I consider it indeed a signal privilege to participate in the exercises of this hour. From my viewpoint we share today the honors of an epoch-making event. Let me explain.
Since the early days of the Advent Movement we have been committed to a program aimed at providing a complete Christian education within our own denominational educational system. In pursuance of this concept the church undertook in 1934 to meet the increasing requirements of theological training and to provide courses in advance of those offered theretofore at the senior college level. The Seventh-day Adventist Theological Seminary was founded. Our thinking and planning advanced further. At the spring meeting of the General Conference Committee of 1956 the leadership of the church faced squarely the fact that our most promising and dedicated youth were forced to attend non-Adventist institutions of higher learning in order to provide our denominational institutions with the required skills and qualifications. The implications were disturbing. We felt compelled by duty to make this advanced training available within the framework of Christian education. Thus at the 1956 Autumn Council the development of a university-type educational institution was agreed upon, and Potomac University was organized. The first courses offered in the School of Graduate Studies began with the 1957 summer quarter. Now the first degrees are to be granted.This, indeed, is an epoch-making event, long overdue. At such a time it is highly proper, it appears to me, that we rethink the basic objectives of this undertaking.
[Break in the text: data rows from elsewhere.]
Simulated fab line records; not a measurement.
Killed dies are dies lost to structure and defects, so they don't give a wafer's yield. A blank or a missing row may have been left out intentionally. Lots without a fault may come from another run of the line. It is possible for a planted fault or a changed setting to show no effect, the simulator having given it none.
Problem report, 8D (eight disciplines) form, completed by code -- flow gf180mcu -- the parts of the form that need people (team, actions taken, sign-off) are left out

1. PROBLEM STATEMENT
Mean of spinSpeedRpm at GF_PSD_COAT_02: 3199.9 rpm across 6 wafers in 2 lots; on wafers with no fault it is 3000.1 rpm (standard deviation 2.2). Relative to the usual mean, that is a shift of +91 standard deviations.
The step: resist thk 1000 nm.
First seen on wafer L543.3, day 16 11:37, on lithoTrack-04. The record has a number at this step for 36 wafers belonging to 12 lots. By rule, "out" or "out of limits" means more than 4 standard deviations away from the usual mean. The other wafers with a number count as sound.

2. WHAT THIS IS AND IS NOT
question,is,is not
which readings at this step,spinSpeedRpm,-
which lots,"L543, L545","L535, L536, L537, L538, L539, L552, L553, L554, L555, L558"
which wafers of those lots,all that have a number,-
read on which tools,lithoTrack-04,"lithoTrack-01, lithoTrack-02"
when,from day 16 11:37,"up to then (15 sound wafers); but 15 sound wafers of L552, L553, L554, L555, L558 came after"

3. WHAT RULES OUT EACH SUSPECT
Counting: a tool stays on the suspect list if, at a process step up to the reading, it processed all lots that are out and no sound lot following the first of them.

On academic standards and educational techniques we all agree. These must be the highest and the best possible. The church could not settle for less. We are clear, too, on utilitarian purposes. Scholarly attainments here must prepare well-qualified, successful workers for the various areas of church endeavor. However, over and above and through all this must emerge clearly the basic aims and achievements of our educational procedure.
There have been countless systems of education, and each to some extent, at least, has had a particular ideal of the educated person. One could almost say that each period of history has had its own plan and purpose in education, and it would be very easy to go down through history and point this out. Education today, for instance, aims chiefly at producing active, scientific, pragmatic men and women.
Now, looking at the past and the present, there is much to be commended in the advances of education. And in a way our educational philosophy should be eclectic, bringing into proper relationship the accumulative attainments of the past and the present. However, undergirding and penetrating and summing up all the rest must be this apostolic goal: "Let this mind be in you, which was also in Christ Jesus" (Phil. 2:5). The realization of this objective is our high ideal of what the Christian scholar should be—having the mind of Jesus.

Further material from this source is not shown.